One of the biggest fears when managing a team of remote employees is that they won’t be working and getting the job done when you can’t see them. How do you know that they are spending their time wisely and doing things the correct way? Unfortunately, this fear can lead to micro-managing of employees, which can lead to the direct results you are trying to avoid.
When employees feel they are micro-managed, they feel overly controlled and become demotivated. This leads to a team that will not think outside of the box, or push themselves harder than they have to. They assume “why bother” – since everything is so tightly defined for them – there is little room for creativity and they will need to ask you for approval during each step, since they are not confident in proceeding without explicit direction.
So how can you ensure that you have a motivated and productive team that is getting the job done correctly, without micro-managing them? The key is in giving them the responsibility to manage themselves and providing the vision and guidance when needed, rather than explicit instructions that are task focused.
Think of your team’s goals as a bowling alley. You want to clearly outline what the goal is – knock down all 10 pins in 2 or less shots, by rolling the ball. And you also want to define the boundaries for them to work within – like setting up the bumper guards in the lane. However, after that, you want to leave it to them to decide how to get the ball down the lane to accomplish the goal. Do they roll it fast or slow, do they use curve balls or straight shots, do they bank it off of the bumper guards several times – these decisions should be left in their hands.

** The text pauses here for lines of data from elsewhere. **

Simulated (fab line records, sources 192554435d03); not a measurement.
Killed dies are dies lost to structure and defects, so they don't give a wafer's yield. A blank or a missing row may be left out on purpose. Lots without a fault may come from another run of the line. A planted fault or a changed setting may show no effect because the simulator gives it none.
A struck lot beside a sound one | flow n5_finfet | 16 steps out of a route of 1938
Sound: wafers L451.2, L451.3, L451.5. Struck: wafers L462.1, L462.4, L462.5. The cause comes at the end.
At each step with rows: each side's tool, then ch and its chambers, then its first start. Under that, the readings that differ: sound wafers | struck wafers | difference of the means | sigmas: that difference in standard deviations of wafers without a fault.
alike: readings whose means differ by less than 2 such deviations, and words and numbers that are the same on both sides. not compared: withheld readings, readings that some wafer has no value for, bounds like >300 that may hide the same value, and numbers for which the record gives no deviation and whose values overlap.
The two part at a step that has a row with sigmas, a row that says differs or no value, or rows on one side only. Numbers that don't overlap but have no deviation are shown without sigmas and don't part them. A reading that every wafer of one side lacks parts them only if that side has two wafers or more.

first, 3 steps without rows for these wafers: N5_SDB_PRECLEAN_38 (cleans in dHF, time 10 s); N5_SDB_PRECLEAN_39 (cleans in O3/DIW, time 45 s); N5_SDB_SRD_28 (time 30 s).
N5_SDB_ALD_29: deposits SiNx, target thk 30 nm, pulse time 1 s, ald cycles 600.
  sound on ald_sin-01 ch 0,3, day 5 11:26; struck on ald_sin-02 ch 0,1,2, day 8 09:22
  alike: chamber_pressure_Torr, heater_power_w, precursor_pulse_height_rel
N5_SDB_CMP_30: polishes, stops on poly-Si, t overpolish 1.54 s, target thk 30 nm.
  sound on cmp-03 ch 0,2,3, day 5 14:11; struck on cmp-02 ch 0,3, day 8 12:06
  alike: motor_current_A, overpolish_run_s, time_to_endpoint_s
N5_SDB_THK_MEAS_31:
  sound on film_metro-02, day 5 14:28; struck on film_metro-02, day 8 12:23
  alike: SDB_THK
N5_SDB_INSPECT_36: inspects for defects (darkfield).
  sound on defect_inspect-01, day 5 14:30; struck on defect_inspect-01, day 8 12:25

By allowing your team to make all of these other decisions, they will learn what parameters they need to work within, and their goals to focus on. In turn, they will be able to make their own decisions within these limits and will only need to seek your advice when they have something that is outside of these parameters. This ensures that your team will not be paralyzed without your every authorization or decree, and will be motivated to seek new creative ways to enhance the team’s success.
The last step is to have them hold themselves accountable to their goals and have them report their success, or lack of, to you each week. By clearly setting goals and providing a weekly status report to you, they will hold themselves accountable for their goal attainment. No one wants to come to their manager and tell them they did a bad job. Everyone wants to be able to take pride in their achievements. By having them keep their goal attainment status on the top of every weekly conversation with you, they will be self-motivated to reach those goals.